ASX crash? (#3)

anyway back to topic

IV, love your posts. Goldfish I like too (but not quite as much as fewer actionable facts). Anyway, back to topic.

Right now I am waiting for more announcements of intervention, a Christmas rally and a good shorting entry point. I don't think I'd buy gold in much scale until a pullback to 1200. If none of these are met, I'm happy to wait.

I may be wrong but it seems obvious that US equities are in a secular bear and gold in a secular bull. But people seem to forget the obvious. The question then turns to what is the best probability long or short and that will depend on your system, preferences and timeframe. You can still be right and lose if you get the direction right but have the wrong timeframe. Or you could be wrong and still win! Another thing people do is overestimate their tolerance to risk or loss. So when things move down 20% they suddenly no longer feel like they can hold. This bear market should be over when the strong hands have given up (one contrarian indicator would be if or when IV posts he has given up on US stocks).
 
Intrinsic Vlaue,

I am confused by your posts.

Is your strategy to write put options? Or is it a combination of sometimes buy/write with call options and sometimes writing puts? I enjoyed doing this last time as I was learning something new, always thinking when to close out positions, looking at pricing models etc.

.


I looked at this strategy (and tried using it in 2010). There is a thread somewhere in the coffe lounge on this topic (covered calls)

Conclusion:
it is hard work, alot of time spent monitoring call positions rather than concentrating on intrinsic value.
Alot of distraction for minimal return.
 
I looked at this strategy (and tried using it in 2010). There is a thread somewhere in the coffe lounge on this topic (covered calls)

Conclusion:
it is hard work, alot of time spent monitoring call positions rather than concentrating on intrinsic value.
Alot of distraction for minimal return.

I think the appropriate metaphor is picking up pennies in front of a steam roller.
 
I may be wrong but it seems obvious that US equities are in a secular bear and gold in a secular bull. But people seem to forget the obvious.


Again you have 'hit the nail on the head'. Your general hypothesis is totally correct.

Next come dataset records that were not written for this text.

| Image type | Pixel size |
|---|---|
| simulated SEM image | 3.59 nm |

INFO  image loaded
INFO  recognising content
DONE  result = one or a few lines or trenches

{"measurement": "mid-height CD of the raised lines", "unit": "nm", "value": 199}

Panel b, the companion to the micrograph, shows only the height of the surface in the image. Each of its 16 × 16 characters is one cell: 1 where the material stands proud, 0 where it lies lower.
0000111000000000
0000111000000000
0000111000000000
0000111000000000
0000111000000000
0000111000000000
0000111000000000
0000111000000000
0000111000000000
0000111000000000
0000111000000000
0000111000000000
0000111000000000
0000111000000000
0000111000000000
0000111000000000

Until gold breaks its longer term pricing points, its in a secular bull market. Not just US equities, but pretty much global equities are in a secular bear market.

So if one is time poor, just play the secular bull market, with ones stops being just under the underlying longer term pricing point.

No 1 trading rule:
Do more of that which is working, and less of that which isnt.
Gold hasnt broken its long term pricing points, and it is in a secular bull run.